A commission that studied the potential for projects to store excess renewable power generated in Maine has recommended that the state set a short-term goal of reaching 100 megawatts of capacity by 2025 to send an important signal to investors and developers.
The non-binding target is modest compared with what states such as Massachusetts and New York are proposing, and it doesn’t commit any state money. Still, the proposal recognizes the “value and benefits that strategic investment in energy storage can provide to energy consumers and the electrical grid,” according to the commission’s final report.
The recommendations, contained in a 16-page report, will next go the legislative committee that handles energy and utility issues.
Energy storage projects represent an emerging trend that dovetails with Maine’s ambitious plans to cut greenhouse gas emissions by making a wholesale transition to renewable energy. They provide a potential power supply solution for when the sun doesn’t shine and the wind doesn’t blow.
The transmission lines connecting Maine’s far-flung renewable generators to the regional electric grid sometimes are too weak to carry all their power. When that happens, grid operators order generators to reduce output – or even stop running – to prevent overloading and jeopardizing reliable service. The practice is called curtailment.
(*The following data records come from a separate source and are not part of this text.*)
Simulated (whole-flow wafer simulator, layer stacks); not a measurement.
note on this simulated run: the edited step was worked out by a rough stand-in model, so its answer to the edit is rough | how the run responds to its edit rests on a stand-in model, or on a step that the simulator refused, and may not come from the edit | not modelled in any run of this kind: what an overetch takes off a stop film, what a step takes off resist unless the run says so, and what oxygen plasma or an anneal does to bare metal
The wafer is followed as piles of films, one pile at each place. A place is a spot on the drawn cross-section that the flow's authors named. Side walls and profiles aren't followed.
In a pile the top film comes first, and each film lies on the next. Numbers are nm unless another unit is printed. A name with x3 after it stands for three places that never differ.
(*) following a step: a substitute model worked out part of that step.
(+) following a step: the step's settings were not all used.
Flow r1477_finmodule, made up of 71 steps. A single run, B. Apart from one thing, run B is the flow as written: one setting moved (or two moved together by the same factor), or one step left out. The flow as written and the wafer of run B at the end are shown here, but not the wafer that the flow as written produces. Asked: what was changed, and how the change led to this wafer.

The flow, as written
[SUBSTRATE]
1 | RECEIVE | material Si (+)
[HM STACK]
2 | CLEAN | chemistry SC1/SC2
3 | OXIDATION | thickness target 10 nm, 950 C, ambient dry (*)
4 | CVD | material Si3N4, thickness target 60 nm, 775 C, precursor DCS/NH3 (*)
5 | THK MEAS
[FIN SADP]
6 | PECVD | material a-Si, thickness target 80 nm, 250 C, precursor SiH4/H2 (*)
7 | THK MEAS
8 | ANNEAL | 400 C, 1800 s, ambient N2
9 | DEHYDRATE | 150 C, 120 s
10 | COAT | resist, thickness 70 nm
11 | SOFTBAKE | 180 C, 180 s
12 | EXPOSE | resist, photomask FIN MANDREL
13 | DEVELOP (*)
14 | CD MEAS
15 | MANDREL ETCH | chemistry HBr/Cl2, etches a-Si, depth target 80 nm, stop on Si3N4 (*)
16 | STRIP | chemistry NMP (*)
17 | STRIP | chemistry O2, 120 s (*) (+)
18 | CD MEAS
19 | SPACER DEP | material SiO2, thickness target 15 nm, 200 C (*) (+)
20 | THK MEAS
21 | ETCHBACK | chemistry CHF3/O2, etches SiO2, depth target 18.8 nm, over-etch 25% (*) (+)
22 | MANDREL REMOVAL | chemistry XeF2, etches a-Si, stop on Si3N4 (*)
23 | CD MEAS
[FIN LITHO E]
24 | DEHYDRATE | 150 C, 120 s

Increased energy storage capacity in Maine would reduce curtailment and help squeeze more usable power out of existing sources of renewable energy generation.
The commission also recommended that the state create an incentive for energy storage projects that are paired with renewables such as solar and wind. That could happen by boosting the contract price for new projects shown to benefit ratepayers or the grid. It said the Governor’s Energy Office should develop and propose more robust energy storage targets as part of a future, in-depth energy storage study.
Current storage mostly takes the form of strategically placed lithium-ion batteries. The huge, shipping-container-sized units soak up and send out energy at just the right times, such as when there’s excess power being generated by a wind farm, or when there’s a surge in demand on the grid.
Maine needs to create storage if it wants to expand wind and solar farms, because the electricity they generate is a use-it-or-lose-it thing. But unlike other states, Maine has no policies or incentives to entice developers to invest in the mega-battery units. That’s why the 14-member study commission was formed to gather information last fall.
“I was excited to be appointed to lead this commission, and I truly feel the report we produced will help guide Maine in our goal toward energy independence,” said Sen. Eloise Vitelli, D-Arrowsic. “The commission found that energy storage is an incredible emerging industry that will complement and help expand Maine’s already growing green energy industry.”
In addition, the group suggested that Maine address rate issues related to the cost of electricity at different times of the day. Wholesale power is priced higher when demand is greatest, such as on a hot summer evening. Solar farms can generate power during the day for storage, and it can be used when people come home and switch on their air conditioners.
Developers are considering several new solar farms in Maine, and a trade group that represents some of them applauded the commission’s recommendations.
“Given the upcoming contracting opportunities for large and small scale distributed generation, the ability to pair those bids with energy storage proposals for the first time will help our state to more efficiently and reliably integrate renewables into our energy mix,” said Jeremy Payne, executive director of the Maine Renewable Energy Association.
Reflecting that theme, the report warns that if the state fails to take the recommended “small steps” to promote energy storage, Maine ratepayers will suffer the costs.
“As the other states in New England increasingly invest in energy storage and reduce peak demand, Maine will be left carrying more peak load, resulting in more costs shifted to Maine ratepayers,” the report said.